Add MPS kernels #7643

qqaatw · 2023-05-30T16:30:05Z

Summary:

Prerequisite PR in PyTorch repository: [MPS] Prerequisite for MPS C++ extension pytorch#102483.
This PR adds nms, roi_align, roi_pool, ps_roi_align, ps_roi_pool and their corresponding backward kernels if any. Most implementations are inspired by the CUDA implementations.
All the kernel code is placed in mps_kernels.h for the ease of sharing helper functions and macros, as well as caching PSOs.
Atomic operations are used in the backward kernels of RoI functions. Since atomic_float is supported in Metal 3 (macOS Ventura, MSL specs, section 2.6) and later only, for systems with Metal 2.x, we implement a custom atomic addition function.
Apple GPUs natively support 64 bit signed and unsigned integer types, so we unify the integer types in the kernels into 64 bits. It might have performance implications when running kernels on AMD or Intel GPUs. (relevant discussion).
MPS does not support float64. Thus, the absolute tolerances of gradcheck in RoI backward tests are adjusted accordingly.

cc @NicolasHug @pmeier @albanD @kulinseth

pytorch-bot · 2023-05-30T16:30:08Z

🔗 Helpful Links

🧪 See artifacts and rendered test results at hud.pytorch.org/pr/pytorch/vision/7643

📄 Preview Python docs built from this PR

Note: Links to docs will display an error until the docs builds have been completed.

❌ 11 New Failures

As of commit c825c53:

NEW FAILURES - The following jobs have failed:

This comment was automatically generated by Dr. CI and updates every 15 minutes.
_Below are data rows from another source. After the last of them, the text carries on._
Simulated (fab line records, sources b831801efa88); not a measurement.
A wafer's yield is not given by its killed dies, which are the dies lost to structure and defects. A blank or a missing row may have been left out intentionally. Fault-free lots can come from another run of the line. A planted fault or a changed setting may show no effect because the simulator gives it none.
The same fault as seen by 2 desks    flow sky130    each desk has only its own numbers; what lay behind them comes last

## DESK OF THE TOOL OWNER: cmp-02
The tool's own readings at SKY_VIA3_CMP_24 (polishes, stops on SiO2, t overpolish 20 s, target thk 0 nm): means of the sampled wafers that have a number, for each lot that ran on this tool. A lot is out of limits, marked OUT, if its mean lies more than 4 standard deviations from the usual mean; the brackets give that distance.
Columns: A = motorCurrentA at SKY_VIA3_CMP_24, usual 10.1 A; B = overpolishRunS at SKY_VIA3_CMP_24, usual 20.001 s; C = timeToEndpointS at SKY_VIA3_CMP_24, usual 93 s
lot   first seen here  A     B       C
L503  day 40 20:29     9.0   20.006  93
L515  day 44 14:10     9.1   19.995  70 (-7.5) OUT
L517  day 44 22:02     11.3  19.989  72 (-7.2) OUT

NicolasHug · 2023-06-26T13:57:32Z

Hi @qqaatw , I saw this PR isn't in draft state anymore. Is this ready for review?

qqaatw · 2023-06-26T14:23:45Z

Hi @qqaatw , I saw this PR isn't in draft state anymore. Is this ready for review?

Hi @NicolasHug, yes, please.

There is an issue with f16 inputs for RoI ops, which doesn't have test coverage. Otherwise the added ops are tested.

NicolasHug

Thanks a lot @qqaatw. I gave a quick first glance at the tests and made some minor comments / suggestions, but this looks great overall.

As discussed offline with @albanD , we're OK to introduce these new MPS kernels in torchvision, with the shared understanding that the MPS-related support (typically bug reports and fixes) will be on the responsibility of the MPS team.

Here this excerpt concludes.